THE BLOG
05/29/2008 05:12 am ET Updated May 25, 2011

The Anatomy of Neoconservative Propaganda

Watching American (and Iranian-Americans who haven't been to Iran since the revolution of 1979) "experts" talk about Iran can be a painful experience. Most of the analyses are not only superficial and stereotypical, they also lack the depth that is required in order to make sound policy.

Of course the ultimate phony expert is none other than the anti-intellectual George W. Bush. Last week in front of the Israeli Knesset, he likened the willingness to talk to Ahmadinejad to the appeasement to Hitler. But the administration and their Israeli friends have navigated through a number of phases and systematic distortions throughout the past three years in order to prepare us for what they will try to do: Use something Ahmadinejad said in 2005 against the Democratic candidate for president in 2008.

Here are the stages of Neoconservatives' and Bush's propaganda campaign on Iran:

1) The time line starts in 2005 when one of Ahmadinejad's statements was grossly mistranslated with the unanimous consent of the American media. Then, Ahmadinejad had said "Imam [Khomeini] said this occupying regime in Jerusalem must vanish from the page of times." The statement was mistranslated as "Israel should be wiped off the map."

What started as Ahmadinejad quoting Imam (Khomeini), the leader of the 1979 revolution, criticizing Israel's government was deliberately mistranslated not only to attach the quote to Ahmadinejad, but to use to further the propaganda campaign against Iran. The quote is about the "regime in Jerusalem" with "occupying" mentioned as justification for making the statement. Wanting a government gone for its policies is nothing new or radical. Last time I checked, about 71% of this country wanted the Bush regime gone for its policies. And despite placing one in the minority, wanting Israel gone is not an unacceptable position. Understand that when people talk about the existence of Israel, they are not talking about the people in Israel, but whether Israel, the West Bank and Gaza should be one country for both Arabs and Jews or Israel should be a separate and Jewish state. Why can we have frank discussions about whether Kosovo should be an independent country or part of Serbia but cannot have the same conversation about Israel?

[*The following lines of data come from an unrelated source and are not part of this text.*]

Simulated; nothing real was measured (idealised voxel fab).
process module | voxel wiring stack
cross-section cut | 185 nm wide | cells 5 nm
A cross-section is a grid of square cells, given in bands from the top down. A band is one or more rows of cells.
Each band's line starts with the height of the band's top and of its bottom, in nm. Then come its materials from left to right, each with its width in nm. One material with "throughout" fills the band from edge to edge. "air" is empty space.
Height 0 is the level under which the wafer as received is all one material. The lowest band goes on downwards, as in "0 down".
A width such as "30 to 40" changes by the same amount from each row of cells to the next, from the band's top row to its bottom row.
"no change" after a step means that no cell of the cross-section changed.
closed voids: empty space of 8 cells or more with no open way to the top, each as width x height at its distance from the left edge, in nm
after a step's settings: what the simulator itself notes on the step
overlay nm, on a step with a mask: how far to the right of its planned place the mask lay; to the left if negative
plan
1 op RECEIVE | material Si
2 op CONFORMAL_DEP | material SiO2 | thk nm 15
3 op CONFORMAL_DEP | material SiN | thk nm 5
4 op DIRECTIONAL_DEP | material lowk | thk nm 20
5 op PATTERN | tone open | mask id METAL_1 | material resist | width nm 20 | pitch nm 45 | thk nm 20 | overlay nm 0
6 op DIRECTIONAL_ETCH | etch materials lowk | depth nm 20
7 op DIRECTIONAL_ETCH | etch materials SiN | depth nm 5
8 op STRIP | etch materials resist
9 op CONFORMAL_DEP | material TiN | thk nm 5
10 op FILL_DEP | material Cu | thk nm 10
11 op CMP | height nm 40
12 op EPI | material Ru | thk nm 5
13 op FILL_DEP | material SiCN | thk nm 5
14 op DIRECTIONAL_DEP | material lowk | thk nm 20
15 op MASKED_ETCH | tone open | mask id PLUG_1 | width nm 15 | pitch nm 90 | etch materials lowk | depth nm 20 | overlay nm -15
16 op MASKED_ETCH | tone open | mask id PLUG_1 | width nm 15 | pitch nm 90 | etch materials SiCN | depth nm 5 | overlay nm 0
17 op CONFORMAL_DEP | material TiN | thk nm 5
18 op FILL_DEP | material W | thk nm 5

Not only did Al Jazeera, (which some believe is doing Arab world's bidding to isolate Iran and create friction between her and the West), mistranslate Ahmadinejad's quote by replacing the words "occupying regime" with "Israel," but the occupation that Ahmadinejad had hinted at in the original quote was eliminated to make the statement an irrational and irreconcilable desire to annihilate the people in Israel -- and by extension, Jews, because in the eyes of neoconservatives, no Arabs lives in Israel. And how about the 8 million Palestinian refugees who were uprooted? "What are you talking about?"

2) The second stage is what neoconservatives have sixty years of experience at, which is equating criticism of Israel with anti-Semitism. Following the statement, the Bush administration did not waste any time to completely take Ahmadinejad's statement out of context and make it appear as if it were against Jews. Of course anyone with a thorough knowledge of the region knows that Iran is home to the largest Jewish population in the Middle East outside of Israel. People in Iran do live under oppressive theocratic laws. But Jews don't have it any worse and don't get it any worse than they did before Ahmadinejad came to power. But when Israel's Ambassador to the United Nations calls a former US president, Jimmy Carter -- whose extraordinary efforts to bring peace to Israel earned him the Nobel Peace Prize -- a "bigot" for talking to HAMAS, one does not expect Ahmadinejad to be treated any better than he had been for quoting a criticism of Israel.

3) In order to effectively portray Ahmadinejad as dangerous, the administration realizes that the next step was to pretend that Ahmadinejad's statement was a policy declaration. This is when neoconservatives like William Kristol and the members of the Bush administration began making statements like Ahmadinejad "wants to wipe Israel off the map." Of course one's saying something must be done is by no means the same as one saying he wants to or is going to do it. When Nancy Pelosi says Bush must go, does anyone interpret it as a death threat against Bush?

4) The fourth stage is an extension of the previous distortion. It involves pretending that not only Ahmadinejad has expressed the desire to destroy Israel, but he has in the power to do so. This is to deny one major fact, which is that Ahmadinejad is not the government official who is in charge of foreign policy. Ayatollah Khamenei, the Supreme Leader in Iran, is the one who calls the shots. Nonetheless, at this stage, people are led to believe that Ahmadinejad is going to do what he is wrongly alleged to have said he wants to do and can't even do if he wants anyway, which is wipe Israel off the map. John McCain denied this fact about the leadership structure in Iran again today.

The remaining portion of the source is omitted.